In these recessionary times -- and they don't appear to be going away any time soon -- everyone's ears perk up when they hear about new ways to save money on the cost of owning and operating an automobile.
So consumers will be happy to know that, in many states, drivers are able to take online "driving courses" that can lead to significant cuts in auto-insurance premiums and other costs.
These online courses are essentially "refresher courses" in defensive driving. Generally, participants log on and find themselves in an animated onscreen world, motoring along a "virtual" road, where they come across various driving situations that test their knowledge and skills -- and give them a "driver's re-education" along the way.
In some states, after completing the course, motorists receive a discount of anywhere from five to 15 percent on the price of their insurance premiums. The discounts typically last for three years, and then the motorist has to re-take the course to qualify for another discount.
Other Uses for Online Driver Courses
Besides these online courses offered in some states for the purposes of reducing insurance premiums, other states offer online courses for such purposes as ticket dismissal, fine reduction, and point reduction -- all of which, ultimately, are also money-savers. More than 25 states offer online courses for one or more of these purposes, according to Ian Bonewitz, manager of regulatory business development at I DRIVE SAFELY, a company that designs one of the online courses.
But before the classes can be offered -- and before insurance companies are authorized to give discounts -- the program must first be passed into law by individual state legislatures.
In states where legislation has not yet been passed to approve the reduction in insurance costs for those who take these online courses, some insurance carriers allow their policy-holders to complete the class and then receive a "good-driver" discount, said Bonewitz.
The state of New York recently began offering the online courses for insurance-premium-reduction -- for a fee of around $50. The program just began in mid-May, said Ken Brown, a spokesman for the New York Department of Motor Vehicles -- so the state doesn't have any hard data yet on how many drivers have completed the class, but those who do complete the course will receive a 10 percent annual cut in their premiums.
New York, like many other states, has also been offering conventional defensive-driving refresher courses in classrooms for many years. The American Automobile Association (AAA) has been offering such classes since the 1970s, said William Van Tassel, AAA's manager of driver training programs
The online classes are designed by private companies, but they get input get from the Department of Motor Vehicle or Secretary of State offices in each state, to make sure that the classes meets the states' standards.

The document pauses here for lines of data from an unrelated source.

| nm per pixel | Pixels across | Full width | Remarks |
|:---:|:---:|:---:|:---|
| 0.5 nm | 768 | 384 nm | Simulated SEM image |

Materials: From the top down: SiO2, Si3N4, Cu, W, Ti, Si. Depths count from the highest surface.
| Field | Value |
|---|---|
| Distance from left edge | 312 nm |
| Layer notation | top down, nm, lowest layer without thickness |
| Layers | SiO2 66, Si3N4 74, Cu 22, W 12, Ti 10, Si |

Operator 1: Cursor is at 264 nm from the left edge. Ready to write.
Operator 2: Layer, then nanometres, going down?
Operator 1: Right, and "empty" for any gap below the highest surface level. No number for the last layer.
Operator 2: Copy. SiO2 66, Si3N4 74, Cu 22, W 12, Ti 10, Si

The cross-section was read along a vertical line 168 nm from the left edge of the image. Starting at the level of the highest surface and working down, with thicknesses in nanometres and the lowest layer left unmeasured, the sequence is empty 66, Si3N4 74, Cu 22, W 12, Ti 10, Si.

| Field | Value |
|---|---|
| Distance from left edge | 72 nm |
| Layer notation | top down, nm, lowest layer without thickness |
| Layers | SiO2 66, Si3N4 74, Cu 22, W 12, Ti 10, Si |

"What's good about these programs is that they offer further instruction -- reminders of good, defensive-driving behavior -- to motorists who might not have not taken a driver-education course in 30 or 40 years or more, since they first got their driver's license," said Brown of the New York DMV.
"And offering the course online can be much more convenient for those who might have a difficult time attending the conventional courses in classrooms, either because of their work hours or other responsibilities." Brown said that about 650,000 New York motorists completed the classroom version of the course in 2008.
The Companies Who Design Them
Among the companies and organizations who design the online courses are An Online Defensive Driving Course By Improv, USA Training Company, Inc., American Safety, Inc., I DRIVE SAFELY, American Safety Council, Inc. and the National Point and Insurance Reduction Course, Inc.
The costs of the online courses vary, but the fee is typically about $50, compared to an average cost of $20 to $40 for the classroom course.
AAA partnered with I DRIVE SAFELY to design the company's online course, said AAA's Van Tassel.
"We got involved in the design of the content to make sure it meets AAA's standards," said Van Tassel. "We support these classes as a great way to refresh your knowledge and come up to speed on driving tips and techniques that may be new to some drivers. That's because some these tips have only been developed in recent years, and, for some drivers, it's been many years since they first took driver's education."
As an example, Van Tassel observed that, "like a lot of people, I was taught that you should keep your hands on the steering wheel in the 10 o'clock and 2 o'clock positions. But that is no longer recommended. Now, the recommendation is that you keep your hands at 8 and 4, or 9 and 3."
That recommendation, he said, is "based on additional research on how quickly drivers turn the wheel in an emergency situation. And with that high hand grip, it was discovered that people were turning the wheel too much," sometimes resulting in changes of direction that were too drastic.
"Plus, with that high hand grip, it was discovered that the forearm was crossed over the steering wheel right at the point where the airbag comes out -- which could result in the forearm being rapidly pushed up against the driver's face if the airbag deploys."
"The online courses vary from state to state, in terms of which company's course is used, and some states may use several different courses, developed by different companies. For example, the online insurance-reduction course offered by I DRIVE SAFELY is used for motorists of all ages in Delaware, New York, New Jersey, North Dakota and Kansas," said Bonewitz of I DRIVE SAFELY.
In addition, he said, the course has been approved for drivers aged 55 and over in 12 states, including California, Washington, Colorado, Florida and Nevada.
New York is using online courses developed by five different companies. In Michigan, the state legislature recently approved the online courses, but the program won't take effect until December of 2010, said Nancy Cain, a spokeswoman for AAA Michigan.
Other Ways to Save on Insurance
But online driving courses aren't the only way motorists can save money on their auto insurance, said AAA's Van Tassel.
"In some states, teens can get an insurance discount for completing a driver's education course," he said. That may surprise those of us who grew up in states where such driver's-ed courses were, in fact, mandatory before a teenager could even get their drivers' licenses.
"In many states, though, driver's education courses are not required -- once you turn 18, you can just take the test, and if you pass, you get your license," said Van Tassel.
Another discount is offered to teens who get good grades in school.
"The insurance companies did some research, and they have data to suggest that teenagers who are good students, who get higher grades, are less likely to drive in a risky, aggressive manner," said Van Tassel. "So, these kids have a much lower incidence of filing claims -- so they're better insurance risks."
To find out if your state offers an online driver's course, and which type is being offered, contact your state's Department of Motor Vehicles or Secretary of State's office.